Update multiple headers during training

I have a relatively simple model. I use a base BERT model with 10 linear classifiers on top of it. It looks like this:

class BERT(nn.Module):
def init(self, bert):

    super(BERT, self).__init__()
    
    self.bert = bert
    self.fc1 = nn.Linear(768, 768)
    self.relu =  nn.ReLU()
    self.dropout = nn.Dropout(0.1)
    self.dropout_head = nn.Dropout(p=0.25)
    self.classifier_heads = nn.ModuleList([nn.Linear(768, dataset.number_of_classes()) for i in range(10)])
    self.output = []

def forward(self, **kwargs):
    cls_hs = self.bert(**kwargs)
    hidden_state = cls_hs.last_hidden_state
    pooler = hidden_state[:, 0]
    x = self.fc1(pooler)
    x = self.relu(x)
    x = self.dropout(x)
    self.output = []
    for layer in self.classifier_heads:
        x_out = layer(x)
        x_out = self.dropout_head(x_out)
        self.output.append(x_out)

    return self.output 

The model returns a list of length 10, each item contains a tensor of output values (768, 1000 (number of classes)). I want to dynamically update the headers of the model. I hope that the headers of the model will specialize in parts of the data (e.g. outliers, text about images).

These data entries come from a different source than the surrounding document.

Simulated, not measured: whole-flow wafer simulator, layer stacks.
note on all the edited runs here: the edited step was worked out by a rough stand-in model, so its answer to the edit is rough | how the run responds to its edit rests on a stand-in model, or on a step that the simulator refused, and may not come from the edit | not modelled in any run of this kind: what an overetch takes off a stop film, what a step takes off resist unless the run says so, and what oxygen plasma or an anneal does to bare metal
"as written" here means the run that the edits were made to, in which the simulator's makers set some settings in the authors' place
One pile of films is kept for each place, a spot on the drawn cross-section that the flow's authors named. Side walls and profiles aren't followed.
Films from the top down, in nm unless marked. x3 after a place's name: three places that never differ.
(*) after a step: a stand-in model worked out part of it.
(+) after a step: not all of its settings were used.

My approach was to stack the output and the labels as well to match the output creating a tensor of batch size * number of classes * number of headers. After this, use CrossEntropy WITHOUT reduction, to get the loss per header, resulting in a tensor of batch size * number of headers.

CEloss = nn.CrossEntropyLoss(reduction='none')
# During the training loop...
preds_stacked = torch.stack(preds, axis=-1)
labels_stacked = torch.stack([labels for i in range(len(model.classifier_heads))], axis=-1)
losses = CEloss(preds_stacked, labels_stacked)

I have to approaches I want to try:

  • Only backpropagate the best loss across all headers;
  • Only backpropagate the best loss across that header

For option 1, I simply thought to loop over the batch, select the best loss and backpropagate the loss:

for sample in losses.size[0]: # The batch dimension
    best_loss = losses[sample].min()
    best_loss.backward(retain_graph=True)
    optimizer.step()

However it apparently is not as simple as this. I can of course use a batch size of 1, but this is not very efficient. Maybe someone can offer a solution?

My approach for the second version was to update the optimizer during training.

# Stack predictions and labels
preds_stacked = torch.stack(preds, axis=-1)
labels_stacked = torch.stack([labels for i in range(len(model.classifier_heads))], axis=-1)
# Calculate loss
losses = CEloss(preds_stacked, labels_stacked)
# losses per head
losses_per_head = torch.mean(losses, axis=0)
# Backpropagate best losses across headers
for header in range(len(model.classifier_heads)):
    # Update model head to update
    params = list(model.fc1.parameters()) + list(model.classifier_heads[header].parameters())
    optimizer = torch.optim.Adam(params=params, lr=3e-4)
    optimizer.zero_grad()
    loss = losses_per_head[header]
    loss.backward(retain_graph=True)
    optimizer.step()

However, I get the error that the gradient computation has been modified by an inplace operation. I can create multiple models, but I want to do this in a single model.

I hope someone can offer some suggestions to improve this

For those interested, I did not use reduction during the loss calculation. So each batch I end up with batch x header losses. I took the best losses, averaged them and backpropagated the whole thing. Seem to work like a charm.